Hi CUDA Experts,
I’m working on a basic GEMM problem using 2D tiling.
From the SASS code, it’s clear that when accessing shared memory, the SA
array benefits from memory coalescing. With a datatype of int32
and a 16x16
shared memory tile, four LDS.128
instructions are sufficient to load a row of SA
.
However, SB
uses non-coalesced access, requiring approximately 4 × (4 × LDS.32
) instructions to load a column of SB
.
I believe it’s possible to achieve both shared memory coalescing access and bank conflict-free access simultaneously. However, I noticed that my attempt to optimize it has made things worse (see the third picture), introducing significant bank conflicts.
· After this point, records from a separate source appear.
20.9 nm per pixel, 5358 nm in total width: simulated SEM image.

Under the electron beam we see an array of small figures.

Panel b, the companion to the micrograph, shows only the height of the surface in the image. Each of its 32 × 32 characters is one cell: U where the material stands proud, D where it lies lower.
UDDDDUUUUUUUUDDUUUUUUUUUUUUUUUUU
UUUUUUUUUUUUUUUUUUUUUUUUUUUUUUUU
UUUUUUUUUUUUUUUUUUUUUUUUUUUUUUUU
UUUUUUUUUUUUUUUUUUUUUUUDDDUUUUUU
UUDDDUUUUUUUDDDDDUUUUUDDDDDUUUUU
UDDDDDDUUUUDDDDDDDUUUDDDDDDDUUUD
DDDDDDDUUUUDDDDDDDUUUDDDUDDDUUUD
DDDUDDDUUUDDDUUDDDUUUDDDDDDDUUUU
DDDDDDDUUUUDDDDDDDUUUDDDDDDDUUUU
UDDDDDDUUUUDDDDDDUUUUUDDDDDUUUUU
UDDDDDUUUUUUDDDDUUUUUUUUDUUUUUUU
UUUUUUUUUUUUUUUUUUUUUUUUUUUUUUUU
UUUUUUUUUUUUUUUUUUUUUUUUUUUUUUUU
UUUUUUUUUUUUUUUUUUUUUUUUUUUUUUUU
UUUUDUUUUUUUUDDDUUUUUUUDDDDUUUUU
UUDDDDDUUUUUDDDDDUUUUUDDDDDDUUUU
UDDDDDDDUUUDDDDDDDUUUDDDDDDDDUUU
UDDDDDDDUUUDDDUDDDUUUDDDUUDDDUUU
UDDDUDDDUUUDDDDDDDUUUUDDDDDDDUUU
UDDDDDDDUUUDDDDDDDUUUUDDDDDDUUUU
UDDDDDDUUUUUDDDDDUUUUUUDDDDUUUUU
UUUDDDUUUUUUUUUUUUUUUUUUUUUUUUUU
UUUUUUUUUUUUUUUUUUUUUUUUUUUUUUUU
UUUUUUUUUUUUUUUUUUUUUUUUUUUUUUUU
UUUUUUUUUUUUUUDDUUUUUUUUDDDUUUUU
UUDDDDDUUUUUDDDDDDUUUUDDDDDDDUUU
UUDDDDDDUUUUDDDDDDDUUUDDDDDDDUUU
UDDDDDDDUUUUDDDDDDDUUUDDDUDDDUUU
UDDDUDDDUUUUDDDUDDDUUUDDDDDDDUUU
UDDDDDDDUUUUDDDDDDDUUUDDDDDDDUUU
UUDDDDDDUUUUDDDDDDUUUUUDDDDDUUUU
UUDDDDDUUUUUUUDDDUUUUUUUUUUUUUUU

What’s the correct approach to achieve this balance?
Thanks!
template<typename T>
__global__ void __launch_bounds__(1024) gemm_CUDA(T *__restrict__ c, const T *__restrict__ a, const T *__restrict__ b, int M, int N, int K) {
const int bx = blockIdx.x;
const int by = blockIdx.y;
const int TILE_SIZE = 16;
const int tx = threadIdx.x;
const int ty = threadIdx.y;
const int col = bx * TILE_SIZE + tx;
const int row = by * TILE_SIZE + ty;
__shared__ T SA[TILE_SIZE][TILE_SIZE];
__shared__ T SB[TILE_SIZE][TILE_SIZE];
T sum = 0;
for (int k = 0; k < (K + TILE_SIZE - 1)/TILE_SIZE; ++k) {
if (row < M && k * TILE_SIZE + tx < K) {
SA[ty][tx] = a[row * K + k * TILE_SIZE + tx];
} else {
SA[ty][tx] = 0;
}
if (col < N && k * TILE_SIZE + ty < K) {
SB[ty][tx] = b[col + (k * TILE_SIZE + ty) * N];
} else {
SB[ty][tx] = 0;
}
__syncthreads();
for (int n_k = 0; n_k < TILE_SIZE; ++n_k) {
sum += SA[ty][n_k] * SB[n_k][tx];
}
__syncthreads();
}
if (row < M && col < N) {
c[row * N + col] = sum;
}
}